These accounts remain niche for private customers, according to Mark Bodega at HiFX, the currency broker, who warns that in currency markets a significant gain can quickly turn to a significant loss. And although many banks offer “free” services, the exchange rate provided is often poor, which can act as a hidden fee.

However, the range of currencies now available to individual customers is growing. Bank of China, for example, offers UK customers the chance to open a renminbi deposit or current account so long as they hold a minimum of £50 (Rmb472) in a
current account or £2,000 (Rmb18,900) in savings. It pays a fixed rate of 0.45 per cent for one year. There is no fee to open either account and customers can opt to convert their money at any time, at which point they will be charged the bank’s daily conversion rate.

The Co-operative Bank offers current and savings accounts in 13 different currencies for customers who already hold a UK account. Deposits can be held in Canadian dollars, Swiss francs and Japanese yen, among others, at a cost of £20 every
six months.

The interest paid depends on the currency held. US dollar deposits receive no interest, for example, but those in South African rand earn at least 1.5 per cent.

Savers who want to switch their money between more than two currencies can open a multicurrency account with offshore accounts offered by banks such as Barclays, Lloyds, HSBC and Citibank.

These umbrella accounts allow users to hold their money in a combination of currencies within a single account.

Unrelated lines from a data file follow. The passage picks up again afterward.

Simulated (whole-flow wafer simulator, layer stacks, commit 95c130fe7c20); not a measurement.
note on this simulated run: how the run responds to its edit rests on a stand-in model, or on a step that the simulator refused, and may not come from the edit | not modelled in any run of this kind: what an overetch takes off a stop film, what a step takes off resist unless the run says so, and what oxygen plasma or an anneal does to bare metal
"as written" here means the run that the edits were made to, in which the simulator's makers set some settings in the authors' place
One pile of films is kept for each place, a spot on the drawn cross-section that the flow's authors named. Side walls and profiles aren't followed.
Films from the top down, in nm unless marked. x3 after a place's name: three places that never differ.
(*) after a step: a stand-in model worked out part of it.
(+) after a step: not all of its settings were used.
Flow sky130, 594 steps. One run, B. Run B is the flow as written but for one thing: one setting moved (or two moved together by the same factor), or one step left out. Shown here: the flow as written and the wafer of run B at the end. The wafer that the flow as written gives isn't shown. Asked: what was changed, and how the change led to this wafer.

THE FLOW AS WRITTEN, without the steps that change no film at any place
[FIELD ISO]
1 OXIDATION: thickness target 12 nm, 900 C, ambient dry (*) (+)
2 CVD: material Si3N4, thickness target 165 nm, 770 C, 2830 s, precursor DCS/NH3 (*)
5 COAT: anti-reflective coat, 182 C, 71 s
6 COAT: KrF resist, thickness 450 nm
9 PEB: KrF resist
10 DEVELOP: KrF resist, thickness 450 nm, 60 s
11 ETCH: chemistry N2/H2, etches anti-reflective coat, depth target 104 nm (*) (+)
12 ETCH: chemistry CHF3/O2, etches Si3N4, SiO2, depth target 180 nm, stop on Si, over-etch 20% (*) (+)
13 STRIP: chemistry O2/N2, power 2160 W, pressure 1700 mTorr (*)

Providers say they are cheaper than operating numerous individual foreign currency accounts, with the added benefit that just one minimum deposit is required.

However, not all banks offer access to the same currencies, and charges and exchange rates differ between providers.

Citibank, for example, allows free withdrawals of up to £4,000 every three days in 21 currencies, and pays interest on money held in sterling, euro and US dollar accounts. But customers must deposit at least $100,000 (£66,000) to benefit.



A weaker pound brings bad news for UK-based owners of overseas holiday homes, especially if their mortgage is with an overseas bank in a currency other than sterling, writes Tanya Powley.

Service charges, property maintenance costs and local taxes are also likely to be in local currency – and costing considerably more in sterling terms than at the start of the year.

“It’s been very much a case of missed opportunity,” says David Kerns, head of private clients at currency broker Moneycorp. He points out that homeowners who locked into last year’s high – when the pound was worth €1.28 – with a regular payment plan would be sitting pretty now.

Regular payment products enable homeowners to lock into the current exchange rate over a set period from six months to a maximum of 24 months.

But as sterling has fallen a great deal recently, homeowners will have to make a call on whether they lock into today’s rate if they think sterling could weaken further, or wait for an improvement.

For for Britons contemplating buying overseas, potential purchases are becoming more expensive every day. But homeowners who are already in the process of completing the sale of a property in Europe or the US will get a boost.

Andy Scott, premier account manager at HiFX, the currency broker, says it has seen an increase in the number of clients who are putting their houses on the market to try to take advantage of the current value of the euro against the pound.

“For clients selling property in places like Spain this softens somewhat the financial hit that they’ve taken due to the drop in property prices in the last five years,” explains Scott.

Both buyers and sellers can use a forward contract to secure favourable rates.

A forward contract means that you can buy the currency now and pay for it later – for example, when you complete on a property. You will be asked to pay a deposit of around 5 to 10 per cent and the remaining balance at a set value date in the future.

“The settlement date can also be changed should the sale complete sooner or later than originally planned, subject to any interest related charges. If the exchange rate moves at all in that period this
will not affect the original rate secured,” says Scott.


Pensions and retirement

More than a million Britons are currently being paid state or personal pensions from the UK while living overseas – and those regular payments have been steadily eroded by the weakening pound, writes Josephine Cumbo.

British expat pensioners in Europe have seen their monthly retirement slashed by an average of 8 per cent just since the beginning of the year.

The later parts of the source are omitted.